Convert quadratic bezier curve to parabola
A quadratic Bézier curve is a segment of a parabola. If the $3$ control points and the quadratic Bézier curve are known, how do you calculate the equation of the parabola (which is an $y=f(x)$ function) that this Bézier curve is a part of? (algebraically)
So in the image, the red curve is known, how do you find the equation $y=ax^{2}+bx+c$ for the black curve?
This is accidentally a special case because the control polygon is a horizontal & a vertical segment, but a general solution can be worked out I hope.

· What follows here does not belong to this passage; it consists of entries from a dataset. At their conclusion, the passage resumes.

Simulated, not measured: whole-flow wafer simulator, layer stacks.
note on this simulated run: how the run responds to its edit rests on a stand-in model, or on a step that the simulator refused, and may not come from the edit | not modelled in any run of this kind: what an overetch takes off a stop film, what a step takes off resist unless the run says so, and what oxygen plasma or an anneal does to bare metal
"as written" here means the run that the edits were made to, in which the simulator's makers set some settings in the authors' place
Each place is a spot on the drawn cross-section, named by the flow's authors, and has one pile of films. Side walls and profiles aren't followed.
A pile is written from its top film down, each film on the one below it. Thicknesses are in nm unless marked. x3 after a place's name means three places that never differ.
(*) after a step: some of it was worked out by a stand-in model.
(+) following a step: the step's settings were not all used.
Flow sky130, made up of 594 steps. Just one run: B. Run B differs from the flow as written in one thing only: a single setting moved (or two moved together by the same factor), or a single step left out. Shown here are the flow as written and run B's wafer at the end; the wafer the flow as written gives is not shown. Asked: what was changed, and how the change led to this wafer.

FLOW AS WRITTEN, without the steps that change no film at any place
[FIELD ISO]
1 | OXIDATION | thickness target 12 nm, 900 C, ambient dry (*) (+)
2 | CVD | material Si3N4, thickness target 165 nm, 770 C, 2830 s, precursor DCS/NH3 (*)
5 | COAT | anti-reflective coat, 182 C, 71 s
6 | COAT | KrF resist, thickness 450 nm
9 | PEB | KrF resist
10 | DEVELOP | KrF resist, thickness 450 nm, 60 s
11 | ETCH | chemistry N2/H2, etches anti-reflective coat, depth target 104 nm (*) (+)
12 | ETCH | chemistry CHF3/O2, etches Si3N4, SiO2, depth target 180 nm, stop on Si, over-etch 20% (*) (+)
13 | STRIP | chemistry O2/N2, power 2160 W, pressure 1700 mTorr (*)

It's actually the opposite direction of this question.
Solution 1:
In Theorem $3.4$ of this paper, a more general algorithm for finding the the conic associated with a rational quadatic spline is derived. Specialized for non-rational quadratic splines and parabolas, we get the equation for the parabola $$ \begin{bmatrix}x&y&1\end{bmatrix}Q\begin{bmatrix}x\\y\\1\end{bmatrix}=0 $$ where $$ Q=2\left(uw^T+wu^T\right)-vv^T $$ and, using $a=p_0$, $b=p_1$, and $c=p_2$, $$ u=\begin{bmatrix}b_y-c_y\\c_x-b_x\\b_xc_y-b_yc_x\end{bmatrix}\\ v=\begin{bmatrix}c_y-a_y\\a_x-c_x\\c_xa_y-c_ya_x\end{bmatrix}\\ w=\begin{bmatrix}a_y-b_y\\b_x-a_x\\a_xb_y-a_yb_x\end{bmatrix} $$
Solution 2:
If your quadratic Bezier curve is indeed a segment between $[x_1, x_3]$ of function $f(x)=ax^2+bx+c$, then there must be a relationship between the three control points as
$P_1=(x_1,y_1)=(x_1,f(x_1))$
$P_2=(x_2, y_2)=(\frac{x_1+x_3}{2}, \frac{x_3-x_1}{2}(2ax_1+b)+y_1)$
$P_3=(x_3,y_3)=(x_3,f(x_3))$.
Although all quadric Bezier curve is part of a certain parabola, not all parabola can be represented as $f(x)=ax^2+bx+c$ (for example, the black curve shown in your picture). So, the first thing you need to do is check if $x_2 =\frac{x_1+x_3}{2}$. If this check fails, then your quadratic Bezier curve is not a segment of $f(x)=ax^2+bx+c$.
Now, we can try to find the values of $a$ and $b$ from the facts that
$\frac{y_2-y_1}{x_2-x_1}=f'(x_1)=2ax_1+b$,
$\frac{y_3-y_2}{x_3-x_2}=f'(x_3)=2ax_3+b$
After some algebra, we can find
$a=\frac{y_1-2y_2+y_3}{(x_3-x_1)^2}$
$b=\frac{2}{(x_3-x_1)^2}[x_3(y_2-y_1)+x_1(y_2-y_3)]$
and you can find $c$ easily with known $a$ and $b$.